# Droid 3 Pawnd By 2Nd-Int?



## dadsterflip (Jul 16, 2011)

I was browsing through rootzwiki on a laptop and i happened to see DROID 3 pawns by 2nd-int. Where it says rootable then pawned by 2nd-int
Does this mean DROID bionic should be closer to getting pawned by it? 
I browsed through their section but I don't see any subject about it. 
Typo maybe or?
Would be cool if it was cause then we can run custom kernels.


----------



## darkrom (Jul 30, 2011)

dadsterflip said:


> I was browsing through rootzwiki on a laptop and i happened to see DROID 3 pawns by 2nd-int. Where it says rootable then pawned by 2nd-int
> Does this mean DROID bionic should be closer to getting pawned by it?
> I browsed through their section but I don't see any subject about it.
> Typo maybe or?


Down at the pawn shop?


----------



## dadsterflip (Jul 16, 2011)

Lol stupid keyboard.

I guess not much people are interested in 2nd-init anymore eh?

Moving on


----------



## brkshr (Jun 16, 2011)

I'm pretty sure the bionic already has 2nd-init ability, it's just that the data connection is a problem for aosp based roms. Back in september CVPS booted CM7 onto the bionic, although not much worked on it.


----------



## MistaWolfe (Oct 10, 2011)

We have 2nd-init. Talk to Nitro.


----------



## z28nck33 (Oct 10, 2011)

Shouldn't we be close to overclocking if we have 2nd init?


----------



## dadsterflip (Jul 16, 2011)

That im not sure. DROID x was overclocked and yes it was locked bootlaoder. then a few months or more then it was pwnd by 2nd-init.

Sent from my DROID BIONIC using Tapatalk


----------



## z28nck33 (Oct 10, 2011)

Im pretty sure 2nd init gives us the Ability to take control of the stock kernel but does it give you the ability to mod it?


----------



## dadsterflip (Jul 16, 2011)

z28nck33 said:


> Im pretty sure 2nd init gives us the Ability to take control of the stock kernel but does it give you the ability to mod it?


Read the post about it but doesn't say if we can or not but would love to know if you can mod it. Cause I mean if it can run cm kernel im sure we can mod it? I might go swimming at the x section see what I can find

Sent from my DROID BIONIC using Tapatalk


----------



## dadsterflip (Jul 16, 2011)

MistaWolfe said:


> We have 2nd-init. Talk to Nitro.


Nitro as in the dev who made eclipse rom? Or just Nitro as a name? I sent Nitro with the eclipse rom and asked him but no amswer bit he must be very busy so.

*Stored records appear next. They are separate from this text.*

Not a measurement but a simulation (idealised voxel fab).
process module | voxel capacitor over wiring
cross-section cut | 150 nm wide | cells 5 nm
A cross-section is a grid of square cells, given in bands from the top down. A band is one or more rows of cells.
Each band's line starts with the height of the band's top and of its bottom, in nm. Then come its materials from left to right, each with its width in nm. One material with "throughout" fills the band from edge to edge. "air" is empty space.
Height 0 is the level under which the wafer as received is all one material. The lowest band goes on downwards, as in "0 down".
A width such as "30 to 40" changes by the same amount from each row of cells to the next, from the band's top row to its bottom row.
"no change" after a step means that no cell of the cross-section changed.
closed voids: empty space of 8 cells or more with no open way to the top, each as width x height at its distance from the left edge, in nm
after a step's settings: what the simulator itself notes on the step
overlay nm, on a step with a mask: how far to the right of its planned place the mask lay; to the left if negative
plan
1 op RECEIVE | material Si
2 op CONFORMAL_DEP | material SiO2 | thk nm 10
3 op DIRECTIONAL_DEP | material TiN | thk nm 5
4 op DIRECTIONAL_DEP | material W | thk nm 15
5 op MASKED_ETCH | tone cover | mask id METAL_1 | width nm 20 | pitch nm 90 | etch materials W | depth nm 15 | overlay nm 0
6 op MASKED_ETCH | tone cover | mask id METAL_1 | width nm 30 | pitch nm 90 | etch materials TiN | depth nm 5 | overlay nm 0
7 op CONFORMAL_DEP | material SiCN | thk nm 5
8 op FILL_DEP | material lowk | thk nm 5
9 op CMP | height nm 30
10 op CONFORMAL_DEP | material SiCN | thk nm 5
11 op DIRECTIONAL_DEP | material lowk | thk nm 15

Sent from my DROID BIONIC using Tapatalk


----------



## z28nck33 (Oct 10, 2011)

I miss my DROID x lol I wish the DROID x2 would of been 4g I would have gotten it In a heartbeat


----------



## dadsterflip (Jul 16, 2011)

I do miss the x. Man only if moto unlocks the bootloader. This phone would be soo much greater for geeks like us.
Great hardware-radio-unlock bootlaoder- id be set for a while but its locked so.
Im tempted to open a new line for the nexus since I've always always wanted a pure google phone but maybe sometime next year. Moto might get randomly pick for the next google phone now that would be a sight for sore eyes.

Sent from my DROID BIONIC using Tapatalk


----------



## z28nck33 (Oct 10, 2011)

If you open a new line be prepared to get raped by big red on data usage unless you don't use very much . And even though moto devices are locked no one can build a phone like moto.


----------



## z28nck33 (Oct 10, 2011)

If moto gets picked for a nexus device that would be bad ass. Its possible seeing how google bought moto but Idk lol


----------



## dadsterflip (Jul 16, 2011)

Yea. Well I opened my 3rd line and told the rep I just want an upgrade to the bolt for my wife and he just added a dumb phone and im only paying 10 bucks extra a month and got the discounted price.

Yea moto does make a quality phone. 
Google better like do something even they said their not touching them. Well I hope they do for a billion dollar buy out.

Sent from my DROID BIONIC using Tapatalk


----------



## z28nck33 (Oct 10, 2011)

Lol a billion dollars. That's ridiculous lmao. If only I had a billion.... ok back to reality.


----------



## MistaWolfe (Oct 10, 2011)

dadsterflip said:


> Nitro as in the dev who made eclipse rom? Or just Nitro as a name? I sent Nitro with the eclipse rom and asked him but no amswer bit he must be very busy so.
> 
> Sent from my DROID BIONIC using Tapatalk


Yes, Nitro the developer. He incorporated it into his ROM and someone also made a zip for it. It's on the forgotten site.

Pretty sure the Droid X got overclocking due to an exploit found using a developer phone. Dev phones are obviously unlocked, and I know p3 and his team had a few.


----------



## CellZealot (Nov 1, 2011)

The DX, D2, D2G and Pro were all OC'd using a method based on the original Milestone overclock which is based on a runtime module that sets the CPU_FREQ and VSEL values "on the fly" so to speak. It does not require modifications to the kernel.
It was not derived from a dev phone. TBH has many such phones for all of those models and we even made a few custom kernels for overclocking them.
The problem is the NS Engineering devices are often or usually early hardware revisions and we found they did not tolerate overclocking well at all.
They were extremely useful to us for many other reasons like the ability to safely test firmware builds and techniques for altering them that would be either very dangerous or impossible on secured hardware.


----------



## z28nck33 (Oct 10, 2011)

^ he has spoken. Thank you for that kind sir


----------



## terryrook (Jun 10, 2011)

Its great to see people i know moving to the bionic. I was beginning to miss my old phone. Its on now, this phone is only gonna get better.


----------